POV-Ray : Newsgroups : povray.programming : idea:toroidal pattern : Re: idea:toroidal pattern Server Time
28 Jul 2024 20:30:15 EDT (-0400)
  Re: idea:toroidal pattern  
From: Robert Dawson
Date: 7 Jul 1999 11:35:06
Message: <378373aa@news.povray.org>
PoD <pod### [at] merlinnetau> wrote in message
news:37828538.23928F6F@merlin.net.au...
> I was just thinking that it should not be too difficult to implement a
> toroidal pattern type in POV.
>
> This pattern would return the distance of a point from a unit circle in
> the x,z plane (minor radius can be done with a colour/density etc map).
>
> I think that it could be done by
> 1. rotate point so that it's on the x,y plane
> 2. let p = <abs(p.x)-1,p.y>
> 3. find distance of p from origin
> but someone with better 3D math skills could probably come up with a
> better way.
>
> Anyone think this is a good/bad/stupid/useful idea?

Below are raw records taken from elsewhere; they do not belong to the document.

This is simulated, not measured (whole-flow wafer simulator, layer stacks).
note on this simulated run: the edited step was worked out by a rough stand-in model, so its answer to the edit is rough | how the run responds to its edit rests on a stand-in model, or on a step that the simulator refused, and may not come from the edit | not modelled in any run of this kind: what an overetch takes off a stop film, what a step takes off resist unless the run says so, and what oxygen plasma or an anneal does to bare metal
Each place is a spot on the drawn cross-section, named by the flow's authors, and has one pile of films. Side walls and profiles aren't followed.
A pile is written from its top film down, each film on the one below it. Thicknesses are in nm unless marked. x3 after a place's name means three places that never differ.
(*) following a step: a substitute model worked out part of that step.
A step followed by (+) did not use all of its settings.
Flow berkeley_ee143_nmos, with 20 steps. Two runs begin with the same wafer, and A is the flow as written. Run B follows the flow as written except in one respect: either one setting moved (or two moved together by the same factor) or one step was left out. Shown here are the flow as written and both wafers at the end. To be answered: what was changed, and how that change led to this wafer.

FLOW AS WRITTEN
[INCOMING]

    It's not a bad idea for media; the algorithm I'd use would be

raddist = sqrt(x*x + y*y) - 1.0;
index = sqrt(z*z + raddist*raddist) fmod 1.0;

    For textures, I can't think of many objects it'd look very good on. From
any large distance it looks like onion, it has a kink on the z axis, and in
particular you would not want to use it on a torus! On a cube it would look
a bit like wood with a repeat warp. Not very toroid.

    My own candidate for a "toroidal" texture is a "toroidal twist" texture.
It would be like "spiral" except that it would spiral around the unit
circle. This could look like the stripes on the handle of a candy-cane. I
once coded this as a POV 2 patch - I don't think I still have it, though. I
haven't yet got POV3 to compile and don't now have the time.

    It goes as follows, modulo some singularity trapping (the pattern is
undefined *on* the z axis and unit circle; this is not a bug, it is the way
the universe is. Set the index to 0 on these loci!) and possible silly
mistakes. "Slope" is a parameter that  can be positive, 0, or negative.
Positive or negative determines the sense of the twist; zero creates stripes
running around the torus parallel to the circle at its center. [Stripes in
the purely longitudinal direction, which this can't do, are achieved using
radial.] If it's rational, and frequency is set appropriately, there is no
discontinuity in the pattern; otherwise it doesn't wrap exactly.

    longitude = atan2(x,y);
    latitude = atan2(sqrt(x*x + y*y)-1.0, z);
    index = ((latitude + longitude*slope)/2*PI) fmod 1.0;

On a torus, this can create "knotted" stripes.  As media, combined with a
toroidal texture,
it could create knotted streams of fire, etc.